Latoya Shauntay Snell has had a busy year. In just 2018, she completed a list of races most people aspire to accomplish within their entire lifetime — Seattle Marathon, Chicago Marathon, New York City Marathon, several half marathons, various 5Ks and 10Ks, a few obstacle-course races and the Javelina 100K.
But, she’s nowhere near done yet.
A self-proclaimed “accidental runner,” Latoya is a prominent figure in the running community and a popular blogger. Known to many by her social media and blog, Latoya uses “Running Fat Chef” as a space where she can speak openly about taboo subjects, share her personal experiences and encourage others to do the same.
When she first started her fitness journey, it was easy for Latoya to find motivation because there were so many challenges she hadn’t done yet. But now with so many accomplishments under her belt, Latoya stays motivated by things or races that scare her. “I want to do a triathlon, but I didn’t get to a point where I was comfortable with my swimming. I’m so tired of knowing that this is the one thing that’s holding me back from becoming a triathlete,” Latoya says.
While Latoya threw herself into triathlon training with as much bravery, persistence and vigor as running, there was still something holding her back. In the end, she wasn’t able to make it to the start line.

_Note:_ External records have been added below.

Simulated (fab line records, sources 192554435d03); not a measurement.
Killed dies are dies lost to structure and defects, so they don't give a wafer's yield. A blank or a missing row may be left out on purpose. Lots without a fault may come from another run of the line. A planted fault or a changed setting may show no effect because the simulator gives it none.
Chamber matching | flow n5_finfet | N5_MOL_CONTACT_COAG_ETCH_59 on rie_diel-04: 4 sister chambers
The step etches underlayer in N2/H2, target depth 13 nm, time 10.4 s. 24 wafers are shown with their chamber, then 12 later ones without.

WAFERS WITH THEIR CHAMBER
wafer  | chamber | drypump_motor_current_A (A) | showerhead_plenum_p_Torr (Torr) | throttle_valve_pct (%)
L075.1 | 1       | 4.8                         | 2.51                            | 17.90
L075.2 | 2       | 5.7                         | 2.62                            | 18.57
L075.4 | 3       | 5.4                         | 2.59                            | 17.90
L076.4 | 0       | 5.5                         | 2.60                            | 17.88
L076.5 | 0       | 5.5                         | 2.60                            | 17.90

“My fear is paralyzing, and at times, it feels a little dehumanizing. I need to get past this fear to be able to chase the adventures that I desire. I’ve done running. I’ve done cycling. I’ve done so many sports. I’m hoping that doing a triathlon will be just as addictive as running or cycling. Triathlon requires a lot of mental and physical work. I’m already putting in the hours, and I would love to experience this freeing experience of being in the water,” she says.
Latoya’s fear stems from two near-death experiences in the water. But what stops her isn’t just the past trauma. It’s also a fear of letting go and surrendering to the water. “Every time I go into the water, at some point, that fear comes alive all over again. It’s one thing to have a fear that’s embedded in your head, and it’s another thing to have a fear that actually becomes a reality. I’m trying to move past that, but letting go and surrendering is the hardest thing I’ve ever done. And in the water, you have to surrender in so many ways. I haven’t become comfortable with surrendering to anything,” Latoya says.
Even though facing her fear of swimming will be no easy feat, Latoya has an immense amount of intrinsic motivation to help her along the way. “Everyday I wake up, and I look in the mirror. I ask myself, ‘How can I do better? How can I be better?’ And I do that just by trying and giving my best effort. I’m not looking at everybody else or examining the room and wondering if I can do better than them. I want to be a better version of myself,” she says.
“If I look at everyone else and see what they’re doing, it’s not my journey. My journey is for me. I’m done with trying to impress people. I’ve tried that all my life. It didn’t work for me,” Latoya says, “This is the first time that I can actually say in my 33 years of living that I actually gave my all without trying to be someone else. But, the things that keep me going are actually tapping into my fear. I want to scare myself and see what I’m actually capable of.”
So, what’s next? For Latoya, that’s taking things one step at a time. She’s still rejoicing over her new victories, but she’s also looking ahead. She’s channeling her fear into her next set of races and continuing to push forward, even with something that scares her as much as swimming.
“The unknown can make people nervous. And for me, I’m okay with touching the unknown. I embrace it. I’ve had so many years of being paralyzed from not trying that I can’t imagine the rest of my life without trying to do better or be better,” Latoya says.